The details of my life are quite inconsequential... very well, where do I begin? My father was a relentlessly self-improving boulangerie owner from Belgium with low grade narcolepsy and a penchant for buggery. My mother was a fifteen year old French prostitute named Chloe with webbed feet. My father would womanize, he would drink. He would make outrageous claims like he invented the question mark. Sometimes he would accuse chestnuts of being lazy. The sort of general malaise that only the genius possess and the insane lament. My childhood was typical. Summers in Rangoon, luge lessons. In the spring we'd make meat helmets. When I was insolent I was placed in a burlap bag and beaten with reeds- pretty standard really. At the age of twelve I received my first scribe. At the age of fourteen a Zoroastrian named Vilma ritualistically shaved my testicles. There really is nothing like a shorn scrotum... it's breathtaking- I highly suggest you try it.

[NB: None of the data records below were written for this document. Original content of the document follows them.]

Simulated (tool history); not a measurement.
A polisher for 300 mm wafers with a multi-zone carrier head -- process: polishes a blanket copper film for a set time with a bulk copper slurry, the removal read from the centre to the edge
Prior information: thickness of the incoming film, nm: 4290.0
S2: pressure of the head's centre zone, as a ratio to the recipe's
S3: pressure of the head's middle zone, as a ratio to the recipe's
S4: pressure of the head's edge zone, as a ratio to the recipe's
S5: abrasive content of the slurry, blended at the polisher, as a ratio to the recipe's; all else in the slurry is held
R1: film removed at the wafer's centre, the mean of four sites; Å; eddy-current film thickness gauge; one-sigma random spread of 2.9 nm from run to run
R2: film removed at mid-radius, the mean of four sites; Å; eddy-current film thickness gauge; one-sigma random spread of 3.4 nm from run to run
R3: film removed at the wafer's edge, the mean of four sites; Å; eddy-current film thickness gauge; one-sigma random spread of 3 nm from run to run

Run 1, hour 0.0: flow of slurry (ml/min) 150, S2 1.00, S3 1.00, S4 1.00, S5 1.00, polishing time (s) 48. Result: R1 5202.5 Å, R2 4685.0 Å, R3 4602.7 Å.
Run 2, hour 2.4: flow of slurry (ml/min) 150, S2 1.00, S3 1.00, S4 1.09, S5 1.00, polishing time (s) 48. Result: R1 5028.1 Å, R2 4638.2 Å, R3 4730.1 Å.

I was one of the guys in "MTV Spring Break Undercover 1997", the one with the guys from Florida State and the girls from NC State. Just wish I could find a copy of that tape!
I took 2nd in the State High Jump Finals EDIT: Damn you Darth, when i saw this thread that was my first thought on what I should post!
I can stick out my tongue and touch the tip of my nose....... with either my right or left hand! John
I know somebody that was born on the day that Marilyn Monroe died: August 5th, 1962. (and she is also blonde.) Reincarnation???
damn darth beat me to it. i have a crooked finger as a result of sticking it in a light socket when i was 3.
I'm have dual citizenship. I can't straighten my right pinkie-finger because I got it crushed in the tail-gate of a dump truck when I was 12. 3 surgeries later....well, its there, at least.
I was run over by a sailboat in the middle of the Chesapeake Bay while not wearing a life vest. Had I lost consciousness I would not be typing this today.
I wrecked on my jet ski last summer. Flew over the handle bars and landed on my arse going about 40-50mph. I was leaking lake water from my arse the whole way home.
Dr. Evil says it in the first Austin Powers movie. Its one of the best quotes to memorize from a movie, ive almost got the whole thing.